All happiness depends on a leisurely breakfast.  ~John Gunther

I started making this puffy breakfast pancake when Jeff and I were first married. The perfect weekend indulgence for your family, or for a fancy company brunch. Don’t use an electric mixer for this as the ingredients can be over mixed too easily, causing the pancake to become tough. Hand mixing is best for this recipe.

One of our favorite breakfast treats! A puffed Dutch pancake with lemon syrup!

for the dutch baby:

1/2 cup butter

6 large eggs

1 and 1/2 cups milk

1 and 1/2 cups all-purpose flour

for the lemon syrup:

juice of two lemons

powdered sugar

Place butter in a cast iron skillet or glass pie plate and set in a preheated 425 degree oven. In a large mixing bowl, lightly beat eggs with a wire whisk. Add milk and flour. Mix with a wire whisk until large clumps disappear and the batter is fairly smooth. Don’t over-mix or your Dutch Baby will be tough.

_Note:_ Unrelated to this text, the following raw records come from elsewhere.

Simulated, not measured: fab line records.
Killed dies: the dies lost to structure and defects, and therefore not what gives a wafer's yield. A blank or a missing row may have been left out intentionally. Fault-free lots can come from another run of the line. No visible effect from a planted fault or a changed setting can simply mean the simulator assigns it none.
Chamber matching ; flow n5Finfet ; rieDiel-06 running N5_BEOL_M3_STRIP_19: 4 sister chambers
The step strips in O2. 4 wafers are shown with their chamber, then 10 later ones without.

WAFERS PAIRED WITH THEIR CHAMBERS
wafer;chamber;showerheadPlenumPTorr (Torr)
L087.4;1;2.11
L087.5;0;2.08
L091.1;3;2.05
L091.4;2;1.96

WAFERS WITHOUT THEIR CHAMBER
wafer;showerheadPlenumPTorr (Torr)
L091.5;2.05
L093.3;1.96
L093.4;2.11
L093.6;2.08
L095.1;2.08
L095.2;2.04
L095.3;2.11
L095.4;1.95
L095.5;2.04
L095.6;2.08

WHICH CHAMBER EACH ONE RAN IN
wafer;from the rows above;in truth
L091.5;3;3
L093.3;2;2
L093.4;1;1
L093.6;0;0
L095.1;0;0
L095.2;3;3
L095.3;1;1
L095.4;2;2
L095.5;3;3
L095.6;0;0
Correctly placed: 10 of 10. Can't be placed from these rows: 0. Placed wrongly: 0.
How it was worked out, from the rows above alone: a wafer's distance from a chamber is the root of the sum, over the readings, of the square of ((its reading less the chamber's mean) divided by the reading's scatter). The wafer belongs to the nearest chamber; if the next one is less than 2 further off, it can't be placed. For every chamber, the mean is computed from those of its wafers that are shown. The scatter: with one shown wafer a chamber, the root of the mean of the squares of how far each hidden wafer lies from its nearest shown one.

Carefully remove pan from oven and pour batter into the hot, melted butter. Return pan to oven and bake until well browned and puffed on the edges, 20 to 25 minutes, depending on pan size. Cut into wedges and serve with the lemon syrup! Fresh berries are a wonderful addition to this romantic breakfast dish.

To make the syrup ~ juice the lemons, discard seeds and add powdered sugar, a Tablespoon at a time until the syrup tastes sweet enough to you. Mix with a wire whisk.